The first speaker was a man who does not deserve to be named. He
was a former State Department agricultural analyst who has made
a career -- and quite a good living -- out of badmouthing anyone
who questions the status quo. He told them exactly what they wanted
to hear: That we can solve all of our problems with more of the
same -- piled higher and deeper. His recent book title says it all
-- “Saving the Planet with Pesticides and Plastic.”
On Page 171, under the heading “Lower Yields on Organic Farms,”
he mentions the Thompson farm: “The Iowa corn-soybean farm
had corn and soybean yields comparable to those of other farms in
the area. But ... two years out of five each field was in oats or
meadow and thus virtually out of effective production.”
That guy just doesn’t get it, does he? If the scores of newborn
calves I saw prancing around the meadow at the Thompson farm last
night are “virtually out of effective production,” we
should all be such ineffective producers. With “this week’s
tumble in prices,” as ISU market news director Doug Cooper
said on the radio just yesterday, it sounds like a splendid time
to start raising less corn -- and more hell.
It’s an old problem. In 1844 -- nearly 70 years after the
start of the American Revolution -- John Stewart Skinner complained
that American agriculture was still too “colonial.”

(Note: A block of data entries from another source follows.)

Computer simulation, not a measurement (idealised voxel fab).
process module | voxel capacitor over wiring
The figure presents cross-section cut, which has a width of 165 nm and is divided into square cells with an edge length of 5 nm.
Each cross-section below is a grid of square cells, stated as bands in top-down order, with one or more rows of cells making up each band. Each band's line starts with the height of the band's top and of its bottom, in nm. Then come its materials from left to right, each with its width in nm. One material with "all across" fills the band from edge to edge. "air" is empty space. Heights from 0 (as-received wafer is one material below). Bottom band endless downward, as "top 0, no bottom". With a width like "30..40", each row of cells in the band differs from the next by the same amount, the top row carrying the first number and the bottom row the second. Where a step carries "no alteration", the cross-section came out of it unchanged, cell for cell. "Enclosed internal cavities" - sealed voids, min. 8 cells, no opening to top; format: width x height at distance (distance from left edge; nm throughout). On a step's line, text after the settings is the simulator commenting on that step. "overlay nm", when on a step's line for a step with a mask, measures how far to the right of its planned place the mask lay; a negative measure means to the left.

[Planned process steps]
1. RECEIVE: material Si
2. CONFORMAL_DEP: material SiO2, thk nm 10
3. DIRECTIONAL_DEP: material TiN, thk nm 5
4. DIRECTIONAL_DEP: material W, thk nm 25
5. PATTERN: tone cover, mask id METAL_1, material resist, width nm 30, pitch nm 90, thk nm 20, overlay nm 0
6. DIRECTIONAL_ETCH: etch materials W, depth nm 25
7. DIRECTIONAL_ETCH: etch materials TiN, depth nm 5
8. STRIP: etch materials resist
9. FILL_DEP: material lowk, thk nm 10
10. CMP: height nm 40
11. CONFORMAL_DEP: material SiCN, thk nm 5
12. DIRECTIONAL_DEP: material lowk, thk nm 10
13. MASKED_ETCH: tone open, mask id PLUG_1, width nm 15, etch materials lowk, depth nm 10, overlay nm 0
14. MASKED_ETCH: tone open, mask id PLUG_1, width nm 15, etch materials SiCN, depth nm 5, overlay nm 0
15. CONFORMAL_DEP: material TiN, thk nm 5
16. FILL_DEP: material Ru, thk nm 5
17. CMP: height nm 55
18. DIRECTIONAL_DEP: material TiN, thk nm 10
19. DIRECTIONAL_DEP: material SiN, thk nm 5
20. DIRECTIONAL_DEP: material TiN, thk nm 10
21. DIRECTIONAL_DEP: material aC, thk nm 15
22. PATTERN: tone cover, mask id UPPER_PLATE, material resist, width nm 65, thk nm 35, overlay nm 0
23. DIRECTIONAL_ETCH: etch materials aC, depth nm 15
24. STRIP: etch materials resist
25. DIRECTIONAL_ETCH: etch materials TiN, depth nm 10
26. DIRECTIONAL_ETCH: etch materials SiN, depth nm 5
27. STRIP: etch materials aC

Skinner was editor of a farm newspaper called The Plough, The
Loom And The Anvil. "There is a perpetual surplus of corn,
and tobacco, and wheat, and cotton, and all other products of the
field. It is sold at low prices, yielding little to the producer,
while destroying the man with whom it comes in competition."
Just a few years ago, Iowa State’s Neil Harl called our agriculture
feudal, and our farmers “serfs.” Guess that makes us
farmers the last American Colonists. Everybody else gets the gold
mine. We get the shaft. But it doesn’t have to be that way.
The answers to our problems have been around for a long, long time,
Skinner went on to say: "The plough and the harrow cannot
prosper at a distance from the loom and the anvil. A home market
is the great desire of every farmer and every planter. Everyone
knows that the nearer he can bring his customers to him, the more
valuable are his labor, his land, and their products."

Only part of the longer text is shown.